• QX finalises lithium project acquisition ahead of schedule
  • Mexico-based zinc producer Consolidated Zinc sells 100% of 2022 production
  • Newly listed Lykos Metals and iTech Minerals surge in early trade

Here are the biggest small cap resources winners in early trade, Friday October 22.

 

QX RESOURCES (ASX:QXR)

Gold focused QX has officially acquired a lithium project in the Pilbara, the hard rock capital of the world.

The explorer exercised an option to buy the ‘Turner River’ lithium project early, in advance of the due diligence period lapsing.

This reflects QXR’s confidence in the project’s prospectivity, it says.

QXR will also acquire the adjoining tenements for an extra $6000, which brings the total tenement position at Turner River from 45sqkm to 84sqkm.

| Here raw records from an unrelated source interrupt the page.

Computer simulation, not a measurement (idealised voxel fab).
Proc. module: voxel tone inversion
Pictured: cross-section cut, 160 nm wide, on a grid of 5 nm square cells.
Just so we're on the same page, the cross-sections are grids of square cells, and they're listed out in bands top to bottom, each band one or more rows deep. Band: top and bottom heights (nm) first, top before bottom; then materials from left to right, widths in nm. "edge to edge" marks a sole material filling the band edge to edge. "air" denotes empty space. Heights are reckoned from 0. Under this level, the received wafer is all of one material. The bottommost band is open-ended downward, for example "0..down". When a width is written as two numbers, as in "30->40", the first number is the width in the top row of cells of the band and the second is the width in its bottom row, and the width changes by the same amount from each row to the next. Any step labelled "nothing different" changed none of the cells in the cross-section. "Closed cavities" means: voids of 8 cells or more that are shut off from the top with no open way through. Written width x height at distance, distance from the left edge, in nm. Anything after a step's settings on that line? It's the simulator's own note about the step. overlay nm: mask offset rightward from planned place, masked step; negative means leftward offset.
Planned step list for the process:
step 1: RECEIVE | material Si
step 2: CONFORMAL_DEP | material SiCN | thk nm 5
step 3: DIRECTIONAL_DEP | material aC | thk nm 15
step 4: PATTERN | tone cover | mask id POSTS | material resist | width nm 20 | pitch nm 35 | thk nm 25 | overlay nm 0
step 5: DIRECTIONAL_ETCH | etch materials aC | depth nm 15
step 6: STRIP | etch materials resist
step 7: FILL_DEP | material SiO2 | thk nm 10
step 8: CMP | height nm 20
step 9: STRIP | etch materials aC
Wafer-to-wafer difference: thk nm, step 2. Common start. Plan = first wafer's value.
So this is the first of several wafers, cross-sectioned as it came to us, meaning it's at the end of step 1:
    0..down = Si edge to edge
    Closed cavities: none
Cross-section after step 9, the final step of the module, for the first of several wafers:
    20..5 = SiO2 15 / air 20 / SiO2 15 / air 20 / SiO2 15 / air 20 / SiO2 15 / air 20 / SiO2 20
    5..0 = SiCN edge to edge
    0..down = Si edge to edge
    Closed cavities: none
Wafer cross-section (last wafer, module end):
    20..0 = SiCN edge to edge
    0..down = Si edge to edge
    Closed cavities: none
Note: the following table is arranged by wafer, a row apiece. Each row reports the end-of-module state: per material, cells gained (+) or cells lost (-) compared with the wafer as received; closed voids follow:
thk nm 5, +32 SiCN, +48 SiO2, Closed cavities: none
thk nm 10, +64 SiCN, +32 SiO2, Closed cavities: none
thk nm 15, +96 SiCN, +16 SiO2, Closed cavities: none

“Following the recent site visit and after further reviews of the project’s geology and the surrounding prospects, we have taken the decision to not only exercise the Turner River option early but to expand our tenement holdings in the area by applying for some adjoining ground which looks equally as prospective,” QXR chairman Maurice Feilich says.

That recent site visit identified contained “numerous pegmatite dykes”. Encouraging start.

“Further site visits are planned, and we look forward to keeping shareholders updated on progress here and with respect to the ongoing work in Queensland,” Feilich says.

The $18m market cap stock is up 200% over the past month.

QXR share price chart

 

CONSOLIDATED ZINC (ASX:CZL)

Miners across the ASX are reaping record profits as prices soar.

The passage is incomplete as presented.